RGC: Is there a quote that inspires you?

KR: From Octavia Butler’s Parable of the Sower:

“The world is full of painful stories. Sometimes it seems as though there aren’t any other kind and yet I found myself thinking how beautiful that glint of water was through the trees.”

And here’s another one that feels right for this difficult time:

“There is no end

To what a living world

Will demand of you.”

RGC: Chocolate or vanilla?

KR: Chocolate, but only because peanut butter was not an option.

RGC: What do you do when you can’t sleep?

KR: These nights, I try my best to stay off the internet. Sometimes I read—Maureen McClane’s poetry, Morgan Parker’s YA novel—are my most recent 4 a.m. reads. But most frequently I’m either nursing my daughter or patting my son’s back to reassure him after a nightmare. He’s afraid of “the outside,” and who can really blame him?

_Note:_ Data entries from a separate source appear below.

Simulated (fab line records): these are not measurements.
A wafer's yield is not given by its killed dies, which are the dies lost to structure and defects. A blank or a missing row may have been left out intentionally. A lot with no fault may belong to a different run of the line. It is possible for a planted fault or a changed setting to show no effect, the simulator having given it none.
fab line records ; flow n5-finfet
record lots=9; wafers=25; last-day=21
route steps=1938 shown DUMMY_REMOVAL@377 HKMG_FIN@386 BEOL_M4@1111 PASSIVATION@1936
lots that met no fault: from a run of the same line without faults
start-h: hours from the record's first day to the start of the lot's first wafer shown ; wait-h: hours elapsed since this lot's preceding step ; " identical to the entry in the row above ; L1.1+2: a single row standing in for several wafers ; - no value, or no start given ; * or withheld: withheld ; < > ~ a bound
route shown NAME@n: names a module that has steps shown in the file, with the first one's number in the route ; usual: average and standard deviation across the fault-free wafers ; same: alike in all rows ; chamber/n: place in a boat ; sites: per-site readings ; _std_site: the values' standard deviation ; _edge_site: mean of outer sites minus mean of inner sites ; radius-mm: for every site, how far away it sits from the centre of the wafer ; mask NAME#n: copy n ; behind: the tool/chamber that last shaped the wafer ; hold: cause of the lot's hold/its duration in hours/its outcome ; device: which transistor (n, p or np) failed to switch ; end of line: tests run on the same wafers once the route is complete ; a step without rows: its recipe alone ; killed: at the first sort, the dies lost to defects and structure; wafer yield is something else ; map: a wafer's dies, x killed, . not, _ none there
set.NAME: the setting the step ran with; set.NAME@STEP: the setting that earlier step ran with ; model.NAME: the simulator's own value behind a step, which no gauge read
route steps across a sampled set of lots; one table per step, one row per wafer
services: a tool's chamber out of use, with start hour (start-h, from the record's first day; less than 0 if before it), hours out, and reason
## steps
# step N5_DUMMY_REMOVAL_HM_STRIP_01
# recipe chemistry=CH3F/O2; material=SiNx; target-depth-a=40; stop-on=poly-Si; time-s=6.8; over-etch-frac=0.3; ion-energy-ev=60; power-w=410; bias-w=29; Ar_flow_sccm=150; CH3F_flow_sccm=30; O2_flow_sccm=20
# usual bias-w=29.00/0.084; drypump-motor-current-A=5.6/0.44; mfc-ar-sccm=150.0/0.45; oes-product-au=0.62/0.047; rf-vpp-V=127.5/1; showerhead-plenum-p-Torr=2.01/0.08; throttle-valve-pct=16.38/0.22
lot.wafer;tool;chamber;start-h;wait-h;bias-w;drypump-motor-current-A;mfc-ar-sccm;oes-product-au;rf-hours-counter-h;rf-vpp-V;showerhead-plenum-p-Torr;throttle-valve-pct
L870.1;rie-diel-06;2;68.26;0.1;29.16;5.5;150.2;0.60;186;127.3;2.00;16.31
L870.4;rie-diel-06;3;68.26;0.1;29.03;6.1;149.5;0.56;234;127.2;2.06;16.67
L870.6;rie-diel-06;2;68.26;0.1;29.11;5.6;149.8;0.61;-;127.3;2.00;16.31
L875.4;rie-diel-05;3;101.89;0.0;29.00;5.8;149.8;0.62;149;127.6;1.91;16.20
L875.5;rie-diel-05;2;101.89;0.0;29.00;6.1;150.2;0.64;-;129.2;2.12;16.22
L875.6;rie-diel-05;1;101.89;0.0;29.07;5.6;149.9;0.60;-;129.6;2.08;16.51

RGC: Which word would you like to never hear again?

KR: Moist.

RGC: Name one person you would love to read your books.

KR: Anybody’s mother. I’m always really flattered when somebody has me sign a book to their mother.

RGC: When you were little, what did you want to be when you grew up?

KR: A writer. It’s the only job I’ve ever wanted.

RGC: If you could choose your last words, what would they be?

KR: Oh my goodness, I can’t answer this question. I hope I am lucky enough to say goodbye to the people I love. I imagine if that’s the case, my last words will be some version of “I love you. Thank you for our time together.” Lately, as we all wait in the hopes of holding each other again, I’ve been thinking a lot about how that cliché “our time together is precious” is absolutely true, and that “precious” is another word for “finite.”

RGC: Other than people and pets, what would you save if your house was on fire?

KR: You know, recently we had to evacuate our home because of a small fire—nobody was hurt—and so I can answer this question with an honest: nothing. We fled, and as we fled, we had a brief conversation about returning to get important documents out of the fireproof safe in the basement before my wise husband pointed out that this was the entire purpose of storing documents in a fireproof safe, that you could flee without them and trust they would be safe. I would have said photographs but mercifully all of our photographs are now online.

RGC: What is your favorite scent?

KR: My daughter’s smell. Baby shampoo and sweet milk. Something like the human equivalent of freshly cut grass.

RGC: How do you sign off your emails?

KR: Well, for a while I fear I was driving up the hyperinflation of “xoxoxoxoxoxo” as a send-off. So I still do that, but have been trying for a more sedate “Yours,” in professional correspondences, or “Big love,” for friends. Sometimes, lately, “warmly,” even though I shudder a little as I read it now, as I do at the word “moist.” I wish we had a better alternative! A way to communicate goodwill and affection that didn’t accidentally evoke a humid breath on your face, or a sweaty high-five.

RGC: Who was your first celebrity crush?

KR: It was a New Kid on the Block. But only because this was a social necessity at that time, not because I felt anything resembling desire for a New Kid on the Block. I believe it was “Joey,” the coward’s choice, the most mainstream of the already mainstream crushes available to one at that time. Then, you know, in private, I feel like I had “crushes” on my elementary school English teacher, or my fifth grade pal, Ignacio Lorenzo (hi, Iggy!).